Activity of comets: Gas Transport in the Near-Surface Porous Layers of a Cometary Nucleus

TL;DR

This study numerically investigates gas transport in the porous layers of cometary nuclei, evaluating and improving models to better predict gas fluxes relevant for comet activity understanding.

Contribution

It introduces a new microphysical model for molecular transport in packed sphere porous media and refines the capillary model for more accurate permeability calculations.

Findings

Permeability depends nonlinearly on layer porosity.

The new model aligns well with more idealized models.
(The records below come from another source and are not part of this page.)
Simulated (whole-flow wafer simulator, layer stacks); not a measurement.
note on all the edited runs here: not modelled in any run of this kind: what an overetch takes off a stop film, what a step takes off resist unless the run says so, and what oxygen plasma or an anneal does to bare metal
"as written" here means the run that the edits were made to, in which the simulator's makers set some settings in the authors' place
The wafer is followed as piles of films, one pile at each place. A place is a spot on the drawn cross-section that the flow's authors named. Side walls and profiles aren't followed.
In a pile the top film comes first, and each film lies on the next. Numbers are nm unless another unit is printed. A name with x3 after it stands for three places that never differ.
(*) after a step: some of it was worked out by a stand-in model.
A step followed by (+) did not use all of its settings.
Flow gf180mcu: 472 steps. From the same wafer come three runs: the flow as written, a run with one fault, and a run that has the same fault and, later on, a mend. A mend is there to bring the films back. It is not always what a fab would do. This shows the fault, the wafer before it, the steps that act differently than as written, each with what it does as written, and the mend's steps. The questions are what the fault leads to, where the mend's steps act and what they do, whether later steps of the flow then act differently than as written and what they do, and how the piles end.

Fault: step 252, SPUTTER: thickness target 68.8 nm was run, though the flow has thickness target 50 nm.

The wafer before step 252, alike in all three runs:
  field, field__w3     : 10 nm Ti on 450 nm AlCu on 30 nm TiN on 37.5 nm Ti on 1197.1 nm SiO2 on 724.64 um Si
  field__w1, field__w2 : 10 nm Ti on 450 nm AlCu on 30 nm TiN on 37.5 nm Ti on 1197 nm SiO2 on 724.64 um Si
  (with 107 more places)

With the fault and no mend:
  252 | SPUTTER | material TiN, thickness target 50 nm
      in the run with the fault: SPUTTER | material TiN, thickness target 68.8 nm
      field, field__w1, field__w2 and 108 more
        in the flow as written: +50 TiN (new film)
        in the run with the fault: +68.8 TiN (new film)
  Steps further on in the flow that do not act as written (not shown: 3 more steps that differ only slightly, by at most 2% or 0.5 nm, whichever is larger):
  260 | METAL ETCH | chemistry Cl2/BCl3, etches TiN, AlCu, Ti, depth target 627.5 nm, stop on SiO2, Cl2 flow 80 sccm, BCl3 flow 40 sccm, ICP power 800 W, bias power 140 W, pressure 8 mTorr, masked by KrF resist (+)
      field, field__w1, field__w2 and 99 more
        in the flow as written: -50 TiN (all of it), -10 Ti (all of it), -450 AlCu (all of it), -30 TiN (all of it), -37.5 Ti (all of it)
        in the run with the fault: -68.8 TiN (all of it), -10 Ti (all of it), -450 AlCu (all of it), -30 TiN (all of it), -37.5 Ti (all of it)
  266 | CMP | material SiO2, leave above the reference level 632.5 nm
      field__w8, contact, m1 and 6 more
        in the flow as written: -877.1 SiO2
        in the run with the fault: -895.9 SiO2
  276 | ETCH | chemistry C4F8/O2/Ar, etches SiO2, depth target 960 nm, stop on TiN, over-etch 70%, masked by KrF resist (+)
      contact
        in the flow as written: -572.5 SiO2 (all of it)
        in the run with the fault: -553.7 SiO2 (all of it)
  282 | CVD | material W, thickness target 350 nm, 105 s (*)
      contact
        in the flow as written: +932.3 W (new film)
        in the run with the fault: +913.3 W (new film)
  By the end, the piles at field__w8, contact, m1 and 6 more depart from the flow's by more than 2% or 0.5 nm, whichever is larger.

Adjusted Clausing formula improves gas flux predictions.

Abstract

The gas transport through non-volatile random porous media is investigated numerically. We extend our previous research of the transport of molecules inside the uppermost layer of a cometary surface (Skorov and Rickmann, 1995; Skorov et al. 2001). We assess the validity of the simplified capillary model and its assumptions to simulate the gas flux trough the porous dust mantle as it has been applied in cometary physics. A new microphysical computational model for molecular transport in random porous media formed by packed spheres is presented. The main transport characteristics such as the mean free path distribution and the permeability are calculated for a wide range of model parameters and compared with those obtained by more idealized models. The focus in this comparison is on limitations inherent in the capillary model. Finally a practical way is suggested to adjust the algebraic Clausing formula taking into consideration the nonlinear dependence of permeability on layer porosity. The retrieved dependence allows us to accurately calculate the permeability of layers whose thickness and porosity vary in the range of values expected for the near-surface regions of a cometary nucleus.